Since I’ve moved to Chapel Hill, I always make it a point to get to Durham to see the Indianapolis Indians play at least once. Some years I get to one, sometimes I get to more. Sometimes I go with a bunch of people and occasionally I go by myself. Sometimes I’m excited to go and see a prospect or two play, and sometimes I’m pretty ambivalent.
This year, I was pretty ambivalent about it. I really wanted to see Starling Marte in person because he seems like the kind of player that needs to be seen to be really appreciated, but no one else on the offensive side is really that exciting. I saw both Rudy Owens and Justin Wilson in Durham last year and was generally disappointed by them, though I figured it’d be interesting to see either of them with an extra year of experience. The same goes for Jeff Locke, who I didn’t see in person but was pretty underwhelmed by during his stint with the Pirates.
This is all a roundabout way of saying that when I tried to round up the troops on Friday to go to Durham, most of my friends wanted to hang out in town and go to a concert, and so I went with them instead of watching Jo-Jo Reyes pitch. Indianapolis responded with a ridiculous offensive outburst that had them up 8-0 after the top of the second inning. After I went to the game on Saturday night, I thought about going back by myself on Sunday afternoon until I realized it was at 5:00 and not at 1:00 like I orginally thought, which didn’t fit my lab schedule for the afternoon. And so Justin Wilson and Doug Slaten threw a no-hitter (this is interesting to me for another reason that I’ll discuss shortly). Of course they did.

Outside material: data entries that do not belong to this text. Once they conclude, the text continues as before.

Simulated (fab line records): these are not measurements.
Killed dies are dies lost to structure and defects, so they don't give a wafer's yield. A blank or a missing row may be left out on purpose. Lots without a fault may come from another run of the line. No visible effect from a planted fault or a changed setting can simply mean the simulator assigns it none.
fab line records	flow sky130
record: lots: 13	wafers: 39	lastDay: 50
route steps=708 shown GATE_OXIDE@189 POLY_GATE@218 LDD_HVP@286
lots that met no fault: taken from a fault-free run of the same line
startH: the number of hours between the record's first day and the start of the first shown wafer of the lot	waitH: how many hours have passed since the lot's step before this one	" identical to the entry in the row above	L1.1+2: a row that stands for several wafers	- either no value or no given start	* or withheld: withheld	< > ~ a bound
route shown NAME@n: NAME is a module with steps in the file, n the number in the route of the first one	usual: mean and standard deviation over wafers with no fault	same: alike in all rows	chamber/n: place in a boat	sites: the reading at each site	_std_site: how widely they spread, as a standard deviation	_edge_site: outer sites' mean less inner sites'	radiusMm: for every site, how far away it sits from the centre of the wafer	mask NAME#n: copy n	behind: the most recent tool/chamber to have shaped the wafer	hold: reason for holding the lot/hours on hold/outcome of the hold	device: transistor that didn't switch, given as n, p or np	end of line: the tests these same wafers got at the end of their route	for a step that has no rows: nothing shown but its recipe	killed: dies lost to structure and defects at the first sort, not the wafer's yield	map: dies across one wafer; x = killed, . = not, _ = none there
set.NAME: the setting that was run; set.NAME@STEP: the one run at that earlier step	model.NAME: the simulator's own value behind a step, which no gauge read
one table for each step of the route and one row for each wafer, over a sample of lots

So, what about the game that I did see on Saturday? The basic, boring, run of the mill, non-no-hitter, 2-0 Indianapolis win? As it turned out, Rudy Owens was the most intriguing part of the game for me. If you recall, I saw Owens pitch against Durham last year and was really unimpressed. If you don’t want to read that whole recap, the long and short of it from last May was that Owens wasn’t terrible, but he got into a lot of trouble early on and he leaned on his fastball a ton, which didn’t fool many Durham hitters and lead to some really hard hit balls.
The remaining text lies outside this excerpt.